Armenians of Pasadena
ADS 2018 Pilot project
The Armenian community of Pasadena is part of the larger community of Los Angeles, which includes areas such as Glendale, Hollywood, Montebello and San Fernando Valley. The first mention of Armenians in Pasadena is in a newspaper article published in 1895, about a man named Dr. Milchonians, a guest speaker at the First Congregational Church. The first Armenian-owned business to open in Pasadena was the “Pashgian Brothers rugs and draperies”, established in 1903-1904.
After WWI, many survivors of the Genocide settled in Pasadena. By 1923, there were an estimated 2,500-3,000 Armenians living in Pasadena. The community started to take shape, especially when 20 young Armenians founded the Varoujan Club in 1924, with the aim of organising cultural and social events, and when the Armenian General Benevolent Union (AGBU) opened a branch in Pasadena in the 1920s.
Most Armenians originally settled near the corner of Allen Avenue and Washington Boulevard, where still many community organisations and properties are located today.
The majority of those arriving with the initial wave of migration to Pasadena were Protestants from Hadjin and other towns in Cilicia. The next large wave of Armenian migration came during the Lebanese Civil War beginning in 1975. Today, Armenians from Lebanon and Syria are said to make up the largest proportion of the community in Pasadena. Armenians from Armenia began to arrive in Pasadena in the late 1980s and early 1990s.
The community has several churches that were built by Evangelical and Apostolic Armenians. The Armenian Cilicia Evangelical Church, founded in 1922 was established by Armenians from Cilicia (Ottoman Empire), who found refuge in Pasadena. The Armenian Evangelical Brethren Church began as a small Bible reading group set up in 1922, which eventually developed into a fully functioning church. St. Gregory Church is the older of the two Armenian Apostolic churches in Pasadena. Established in 1947, St. Gregory is a parish under the jurisdiction of the Western Diocese of Holy Etchmiadzin. It caters largely to the descendants of the generation of Western Armenians, who settled in Pasadena decades or even a century ago. St. Sarkis Church, under the Prelacy of the See of Cilicia, is a newer parish founded in 1985. The congregation is predominantly made of more recent immigrants.
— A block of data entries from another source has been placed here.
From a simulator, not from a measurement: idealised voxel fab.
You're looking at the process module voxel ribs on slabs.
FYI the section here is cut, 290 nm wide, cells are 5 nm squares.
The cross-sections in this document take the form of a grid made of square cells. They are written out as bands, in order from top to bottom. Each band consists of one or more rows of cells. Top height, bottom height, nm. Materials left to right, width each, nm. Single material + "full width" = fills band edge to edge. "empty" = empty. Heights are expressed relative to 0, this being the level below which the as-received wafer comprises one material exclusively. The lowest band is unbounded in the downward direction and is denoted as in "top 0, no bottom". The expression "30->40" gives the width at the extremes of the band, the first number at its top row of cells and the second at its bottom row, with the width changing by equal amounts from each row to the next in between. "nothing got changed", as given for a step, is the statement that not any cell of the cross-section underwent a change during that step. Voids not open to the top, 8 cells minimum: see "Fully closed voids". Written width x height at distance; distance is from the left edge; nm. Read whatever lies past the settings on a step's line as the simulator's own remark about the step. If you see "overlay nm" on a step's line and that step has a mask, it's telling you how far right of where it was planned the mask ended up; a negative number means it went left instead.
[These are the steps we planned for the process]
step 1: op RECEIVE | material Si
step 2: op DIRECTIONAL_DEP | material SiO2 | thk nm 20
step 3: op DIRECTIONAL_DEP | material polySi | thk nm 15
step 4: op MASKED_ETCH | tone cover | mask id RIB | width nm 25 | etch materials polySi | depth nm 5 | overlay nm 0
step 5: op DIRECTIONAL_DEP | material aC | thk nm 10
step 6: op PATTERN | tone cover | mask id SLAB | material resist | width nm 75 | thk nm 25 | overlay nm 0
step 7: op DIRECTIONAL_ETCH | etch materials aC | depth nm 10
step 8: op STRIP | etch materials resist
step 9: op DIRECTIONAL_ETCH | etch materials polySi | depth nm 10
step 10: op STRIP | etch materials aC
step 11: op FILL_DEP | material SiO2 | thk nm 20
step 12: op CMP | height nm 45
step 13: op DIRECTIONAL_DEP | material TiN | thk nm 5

There are a number of Armenian schools in Pasadena, including the non-affiliated Sahag-Mesrob Armenian Christian School, established in 1980, with a mission to provide “a Christ centred education within an Armenian heritage and cultural programs”; St. Gregory Alfred & Marguerite Hovsepian School, founded in 1984, to cater to the needs of the large wave of Armenian migrants from the Middle East; the Levon and Hasmig Tavlian Armenian Preschool, established in 1992, affiliated with the St Sarkis Church; and the AGBU Vatche and Tamar Manoukian High School, established in 2006.